What’s in a Name?

“What’s in a name? That which we call a rose
By any other word would smell as sweet.”

–From Romeo and Juliet by Shakespeare

I got inspired to quote from Shakespeare, after reading an article which appeared recently on Philippines Today. The article is about a recent mess at the 1st Philippine Festival held in Tokyo last month. Read all about it in the website.

I’m fascinated with Pinoy names. I often wonder what goes on in each parent’s mind as he or she decides on a name to give a baby. Some prefer the oldies but goodies – sticking with the usual baby names that are commonly used, like Paul, Peter, Elizabeth, etc. Some prefer (not often with success) to combine the names of the parents, resulting to usually ridiculous-sounding names. I had a classmate in elementary who was named “Pergelyn” – a combination of “Perla” and “Eugene.” She had an older sister who was named “Pergenette.” One of our teachers absolutely hated her name, and even told her about it in class. A friendly advice to would-be parents: if it sounds ridiculous, do your child a favor and don’t force it!

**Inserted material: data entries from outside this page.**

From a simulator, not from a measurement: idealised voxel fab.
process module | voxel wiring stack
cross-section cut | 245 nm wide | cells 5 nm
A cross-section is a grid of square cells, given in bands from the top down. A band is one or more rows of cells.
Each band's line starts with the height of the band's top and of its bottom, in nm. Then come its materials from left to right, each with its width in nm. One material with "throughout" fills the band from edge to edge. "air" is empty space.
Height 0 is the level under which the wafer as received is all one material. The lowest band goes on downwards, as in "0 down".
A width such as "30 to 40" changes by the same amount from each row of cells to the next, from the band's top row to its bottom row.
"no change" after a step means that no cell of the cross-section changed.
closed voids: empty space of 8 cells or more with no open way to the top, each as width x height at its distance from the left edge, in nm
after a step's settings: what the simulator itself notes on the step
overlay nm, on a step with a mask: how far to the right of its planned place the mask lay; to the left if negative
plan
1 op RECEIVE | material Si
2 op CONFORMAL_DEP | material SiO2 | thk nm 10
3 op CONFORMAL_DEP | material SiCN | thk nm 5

Some resort to naming their children with the same initials. For instance, my mom found it cute to name all three of her daughters with names starting with the letter “K.” The reason? So that we would be known as “The Three Ks.” Kapisanan ng mga Kikay sa Kangkungan. πŸ˜› I also have cousins who were all named with “J” names.

When it was our turn to name our baby, we decided that we will stick with Filipino names only. It’s not because we want to be nationalistic or that we want others to get the impression that we are an eccentric couple who want to make a political statement. No, we’re not that ambitious, thank you very much. Combining our names was out of the question (Epiferine? Kathefanio?). So we took a cue from our surname, “Bagarinao,” which happens to be an original Filipino name, just like “Sacdalan” or “Dimagiba.” We therefore decided to give our baby an original Filipino name as well. We chose “Kalayaan.” A friend of mine, who is French (Hi there, D!), found the name really beautiful. He said it sounded like one of those names in the Lord of the Rings (LOTR) book. A name for an elf perhaps?

When my mom heard about it, she was downright furious. Are we out of our minds, naming our baby like that? One of our friends actually commented, “Ba’t di na lang LIBERTY?” Hmm. Does Liberty sound better than Kalayaan just because it’s in English? I beg to disagree. “Ok lang kasi nasa Japan kayo. Pero pag umuwi na kayo ng Pilipinas…” someone remarked as a last-ditch effort, as if to save us from making one of the biggest mistakes of our lives. I was both amused and outraged at how fellow Pinoys thought so little of Filipino names, thinking that it sounds so “baduy” or outdated, or whatever. Ladies and gentlemen, there’s only one reason why we named her with a Filipino name. Because she is one. When she goes into the world “out there,” people will take one look at her name and know that she is a Filipino. The Japanese name their children with Japanese names. So do the Chinese, the Indians, and Indonesians. Why can’t we do the same?

On a lighter side, I myself am guilty of making jokes about Baggy’s name. He happens to be named after his father, Epifanio Sr, as you can tell from his name, Epifanio Jr. But I bet you didn’t know that his mother is named “Epifania.” Perfect. Three Epiphanies, just like the three Magis.

I looked it up in the dictionary, and here’s what I found:

a. A Christian feast celebrating the manifestation of the divine nature of Jesus to the Gentiles as represented by the Magi.
b. January 6, on which this feast is traditionally observed.
2. A revelatory manifestation of a divine being.
a. A sudden manifestation of the essence or meaning of something.
b. A comprehension or perception of reality by means of a sudden intuitive realization: “I experienced an epiphany, a spiritual flash that would change the way I viewed myself” Frank Maier.

Just now, I am experiencing an epiphany myself, it’s giving me goosebumps. January 6 happens to be our wedding anniversary. I married Epifanio on the day of Epiphany. What a perfect coincidence!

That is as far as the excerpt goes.